DUANESBURG Norman Torres was unaware he was moving in across the road from a dump.
Four months ago, the 50-year-old disabled veteran purchased a $250,000 farm along a rural stretch of Mariaville Scotch Church Road. To his surprise, he found he was neighbor to a landfill fed by a steady procession of trucks hauling refuse into a vacant lot opposite his home.
“This guy is hauling stuff in and out of that place,” said Torres, as he flipped through some of the more than 200 pictures he’s taken of the refuse-choked land since the spring. “It’s like a living nightmare.”
From street level, the five-acre Dawson property seems normal. But area residents contend the land is brimming with junked vehicles, construction debris and old tires. Town and state officials agree.
Torres said he first learned of the dump one day when he was nearly struck by a piece of automotive equipment that fell from a truck pulling out of the property. When he walked up the winding gravel drive to confront the owner, he discovered an endless maze of junk splayed in nearly every direction — everything from large fuel drums to bags of household garbage to what he believed to be asbestos-covered pipes.
“He’s got everything up there,” he said. “And he’s burying it too.”
Both the town’s code enforcer and officials from the state Department of Environmental Conservation are acutely aware of the problem. Since 2004, they have engaged in a lengthy enforcement effort on the property, which is now being slowly cleaned.
Town Code Enforcer Dale Warner said the owner of the land — listed as Sidney Dawson — has until mid-September to clear the lot. He said the town and DEC have made regular visits to the property ever since the issue resurfaced earlier this year.
“It’s been kind of an ongoing problem,” he said.
Some neighbors claim the property has been an issue for nearly two decades, when the former piece of farmland was acquired by the Dawsons. Dave Hamil owns farmland abutting the site and says he has contended with junk that has spilled over onto his property over the years.
But while the property is technically owned by Dawson, Hamil claims it’s Dawson’s son who is doing the dumping. He’s watched trucks with out-of-state license plates haul loads of junk onto the land under the cover of night and he’s listened to the sound of excavating equipment he suspects of burying the debris.
“It’s not right,” he said. “He’s making my acreage worth nothing.”
There is no listed number for Sidney Dawson in the Capital Region. State and town officials only have a post office box address for Dawson in the Glenville hamlet of Alplaus.
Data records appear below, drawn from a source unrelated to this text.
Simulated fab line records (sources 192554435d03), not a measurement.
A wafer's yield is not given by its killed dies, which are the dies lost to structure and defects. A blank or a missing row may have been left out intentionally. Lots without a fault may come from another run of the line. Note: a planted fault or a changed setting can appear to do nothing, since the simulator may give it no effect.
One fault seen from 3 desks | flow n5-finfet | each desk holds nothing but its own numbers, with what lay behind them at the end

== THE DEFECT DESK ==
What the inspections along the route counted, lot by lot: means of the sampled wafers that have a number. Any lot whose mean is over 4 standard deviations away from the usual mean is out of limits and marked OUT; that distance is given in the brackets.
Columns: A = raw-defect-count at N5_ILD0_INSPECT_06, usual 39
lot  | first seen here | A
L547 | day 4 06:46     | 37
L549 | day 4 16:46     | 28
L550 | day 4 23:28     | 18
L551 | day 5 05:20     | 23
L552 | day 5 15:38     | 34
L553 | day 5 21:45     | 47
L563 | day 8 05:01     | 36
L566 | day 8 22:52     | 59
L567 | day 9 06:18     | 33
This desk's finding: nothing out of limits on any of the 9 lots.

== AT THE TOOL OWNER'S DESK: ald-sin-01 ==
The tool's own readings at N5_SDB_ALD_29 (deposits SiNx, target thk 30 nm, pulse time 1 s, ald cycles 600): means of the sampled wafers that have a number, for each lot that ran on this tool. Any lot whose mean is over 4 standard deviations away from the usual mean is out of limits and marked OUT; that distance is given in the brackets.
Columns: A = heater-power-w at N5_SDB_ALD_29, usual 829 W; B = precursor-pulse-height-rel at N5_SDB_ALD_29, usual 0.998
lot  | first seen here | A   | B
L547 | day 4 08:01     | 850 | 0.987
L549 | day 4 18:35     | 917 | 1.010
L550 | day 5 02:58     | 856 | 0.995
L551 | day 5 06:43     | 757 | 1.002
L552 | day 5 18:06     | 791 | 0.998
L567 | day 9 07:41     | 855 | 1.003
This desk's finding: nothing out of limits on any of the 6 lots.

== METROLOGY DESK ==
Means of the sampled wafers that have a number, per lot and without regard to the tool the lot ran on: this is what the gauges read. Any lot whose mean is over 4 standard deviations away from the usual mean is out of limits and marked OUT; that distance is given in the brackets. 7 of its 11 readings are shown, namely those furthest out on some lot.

Warner said there are no legal junkyards operating in Duanesburg and opening one would require a special zoning variance through the town. Violators of the town’s junk ordinance can face either a $1,000 fine, 90 days in jail or both.
DEC officials have cited the property on two occasions. DEC spokesman Rick Georgeson said Dawson was assessed and paid a $1,000 fine for operating a solid waste facility without a permit in 2004.
Georgeson said state enforcers returned to the property in 2006 and assessed a $1,500 fine in 2007. On both occasions, they discovered materials that were inappropriately disposed of, including large piles of metal, fiberglass, adulterated wood and tar shingles.
Georgson said the next step is to criminally prosecute the owner of the property if the dumping continues. He said further dumping could bring much stiffer penalties because of the now-lengthy record of enforcement.
“Because they’re intentionally breaking the law, instead of not knowing the law,” he said.
Warner said there has been a considerable effort to clean the land this summer. He said the owner has reduced the number of junked vehicles from 41 down to less than a dozen.
“He’s gotten a considerable amount taken out of there,” he said.
For Torres and other area residents, the cleanup can’t happen quick enough. Torres said runoff from the property has an oily sheen, which he fears might one day contaminate his drinking water well.
“It was a mistake that I went up there, because it’s really bothering me now,” he said.